Table 1 lists the mean syllable durations (ms), speech rate (syllables per second), and the vowel space areas for clear and conversational styles. As expected, overall speaking rate was slower for clear than for conversational speech. The clear syllables were on average longer than the conversational ones.³

Table 1

Mean syllable durations (in milliseconds) divided by syllabic position and averaged across the positions, speech rates (syllables per second), vowel space areas (VSA, Hz²), and mean spectral distances for the artificial language words produced clearly and conversationally, along with the clear-to-conversational ratio (CL/CO) of each measure.

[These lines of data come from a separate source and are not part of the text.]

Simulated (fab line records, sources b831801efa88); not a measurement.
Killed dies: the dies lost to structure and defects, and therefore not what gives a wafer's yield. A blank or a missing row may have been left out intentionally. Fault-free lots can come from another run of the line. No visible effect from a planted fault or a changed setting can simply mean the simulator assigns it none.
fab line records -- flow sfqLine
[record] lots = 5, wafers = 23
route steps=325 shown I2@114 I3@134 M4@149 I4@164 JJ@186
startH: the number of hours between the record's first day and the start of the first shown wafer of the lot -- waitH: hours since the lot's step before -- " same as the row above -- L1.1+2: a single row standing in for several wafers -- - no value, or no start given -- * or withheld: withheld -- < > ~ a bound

		Clear	Conversational	CL/CO

Duration	1^st syllable	163	113	1.44
	2^nd syllable	198	138	1.44
	3^rd syllable	271	243	1.11
	Average	211	165	1.28
Speech rate		4.75	6.07	0.78
VSA		367,632	191,048	1.92
Spectral distance		7.25	5.71	1.27

Figure 1 shows the vowel space areas formed by /a, i, u/ in two speaking styles. The clear vowels (connected by dark gray solid lines) were generally more peripheral and their vowel space area was larger than that of the conversational vowels (367,632 Hz² versus 191,048 Hz²). Finally, coarticulation results showed that segments were less coarticulated in the clear speaking style: The overall spectral distances between adjacent segments in the clear artificial language words (mean: 7.25) were all greater than those of their conversational counterparts (mean: 5.71). The difference in mean overall spectral distance between the two styles (i.e., 1.54) was comparable to those found by Guo and Smiljanić’s (to appear) investigation of the LUCID corpus, which ranged between 0.59 and 2.64. In sum, the clearly produced artificial language words were acoustically distinct from the conversational ones, both temporally and spectrally and in the expected direction. Similar style differences were found for the partwords (see Appendix), which were used only in the test. The results of acoustic analyses show that our speaker was able to implement the clear speech modifications even for nonsense words (e.g., Ferguson & Quené, 2014; Moon & Lindblom, 1994; Picheny, Durlach, & Braida, 1986; Rosen et al., 2011; Smiljanić & Bradlow, 2005).

Figure 1

Vowel space areas formed by the mean mid-point F1 and F2 values (larger labels) of /a, i, u/ in the artificial language words for clear (dark gray) and conversational (light gray) speaking styles, along with F1 and F2 values of individual vowels (smaller labels).

3. Results

Responses in the test phase were analyzed. Failures to respond within the allotted time (i.e., five seconds) were recorded as time-outs and discarded. As in some artificial language learning studies (e.g., Frank, Goldwater, Griffiths, & Tenenbaum, 2010; Palmer & Mattys, 2016), participants whose accuracy rates were more than two standard deviations (SDs) below the mean of their condition were excluded as outliers. Four participants (2% of all participants: two from clear in quiet, one from conversational in quiet, and one from clear with noise at 0 dB SNR) were excluded. Figure 2 shows the accuracy rates of individual participants and the boxplots for two speaking styles and all listening conditions.

Figure 2

Accuracy rates of individual participants with boxplots for two speaking styles and three listening conditions. The horizontal line in each box represents the median and the whiskers indicate the median ± 1.5 × interquartile range. The number beside each box represents the mean accuracy.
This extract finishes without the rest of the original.